Thanks for your answers!

I may be better off tuning to a cesium clock somewhere

--- Prspero ---

"Prospero" <prospero@invalid.net> a écrit dans le message de
news:30Bjc.128816$2V6.1429656@wagner.videotron.net...
I'm a bit confuse about crystals precision and stability.

Is it possible to tune a 4Mz crystal with a simple trimmer with 1Hz
precision?
Crystal specs usually state +-30ppm stability but I assume this is an
untrimmed crystal.
If anyone can shade some light about this, I would be gratefull!

--- Propero ---

 

[Roy McCammon]

Prospero wrote:

Thanks for your answers!

I may be better off tuning to a cesium clock somewhere

if you have lots of dollars, a rubidium clock is
cheaper, but still darn good.

And much cheaper is a temperature stabilized crystal

and still cheaper is a temperature compensated crystal oscillator.
These can be small enough to fit onto a circuit board.

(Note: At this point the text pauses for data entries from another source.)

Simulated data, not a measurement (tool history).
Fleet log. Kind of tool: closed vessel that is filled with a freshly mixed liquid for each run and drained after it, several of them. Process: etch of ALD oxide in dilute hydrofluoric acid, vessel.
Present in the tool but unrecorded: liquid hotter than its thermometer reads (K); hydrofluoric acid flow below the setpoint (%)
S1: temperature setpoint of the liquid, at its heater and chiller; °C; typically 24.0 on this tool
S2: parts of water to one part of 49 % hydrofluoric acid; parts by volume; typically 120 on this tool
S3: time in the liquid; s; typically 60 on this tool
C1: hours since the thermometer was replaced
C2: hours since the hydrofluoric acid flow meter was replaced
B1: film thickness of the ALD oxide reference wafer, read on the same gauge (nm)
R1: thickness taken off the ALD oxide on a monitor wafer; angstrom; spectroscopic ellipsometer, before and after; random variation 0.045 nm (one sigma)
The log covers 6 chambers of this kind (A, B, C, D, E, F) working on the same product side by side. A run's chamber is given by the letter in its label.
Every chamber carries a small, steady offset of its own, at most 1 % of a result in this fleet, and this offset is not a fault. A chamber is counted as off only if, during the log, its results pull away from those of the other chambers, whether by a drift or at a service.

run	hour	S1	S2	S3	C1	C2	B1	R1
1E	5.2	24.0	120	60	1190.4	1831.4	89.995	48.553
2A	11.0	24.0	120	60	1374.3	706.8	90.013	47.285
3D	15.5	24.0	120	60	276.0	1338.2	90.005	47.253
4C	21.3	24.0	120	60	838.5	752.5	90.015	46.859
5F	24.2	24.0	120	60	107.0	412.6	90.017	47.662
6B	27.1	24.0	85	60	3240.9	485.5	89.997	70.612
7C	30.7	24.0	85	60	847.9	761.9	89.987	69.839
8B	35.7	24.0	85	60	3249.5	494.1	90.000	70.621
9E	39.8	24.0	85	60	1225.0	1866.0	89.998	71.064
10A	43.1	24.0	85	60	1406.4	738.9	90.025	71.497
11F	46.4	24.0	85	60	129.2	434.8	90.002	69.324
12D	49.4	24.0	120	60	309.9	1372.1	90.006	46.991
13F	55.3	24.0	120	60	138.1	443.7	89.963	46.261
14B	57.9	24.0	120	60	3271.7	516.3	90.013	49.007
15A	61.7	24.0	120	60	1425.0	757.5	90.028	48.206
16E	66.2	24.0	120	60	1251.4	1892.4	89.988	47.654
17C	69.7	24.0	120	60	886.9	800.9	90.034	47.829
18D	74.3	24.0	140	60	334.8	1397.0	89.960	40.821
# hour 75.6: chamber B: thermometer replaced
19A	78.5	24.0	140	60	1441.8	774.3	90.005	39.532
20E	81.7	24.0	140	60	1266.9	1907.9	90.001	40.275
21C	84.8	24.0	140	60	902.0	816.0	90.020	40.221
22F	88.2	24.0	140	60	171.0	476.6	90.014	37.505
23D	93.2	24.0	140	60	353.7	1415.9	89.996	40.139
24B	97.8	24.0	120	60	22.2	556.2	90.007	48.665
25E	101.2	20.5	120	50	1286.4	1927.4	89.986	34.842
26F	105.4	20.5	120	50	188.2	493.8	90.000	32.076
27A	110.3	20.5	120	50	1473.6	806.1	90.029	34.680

If I wanted to build a pretty good oscillator for hobby
use, I think I'd get a cheap Casio watch (occasionally
sold for $5) and try to pick of the oscillator signal
with a jFet or maybe a pickup coil.


--
local optimization seldom leads to global optimization

my e-mail address is: <my first name> <my last name> AT mmm DOT com

 

[Ben Bradley]

In sci.electronics.design, Roy McCammon <rbmccammon@mmm.com> wrote:

Prospero wrote:
Thanks for your answers!

I may be better off tuning to a cesium clock somewhere

if you have lots of dollars, a rubidium clock is
cheaper, but still darn good.

And much cheaper is a temperature stabilized crystal

and still cheaper is a temperature compensated crystal oscillator.
These can be small enough to fit onto a circuit board.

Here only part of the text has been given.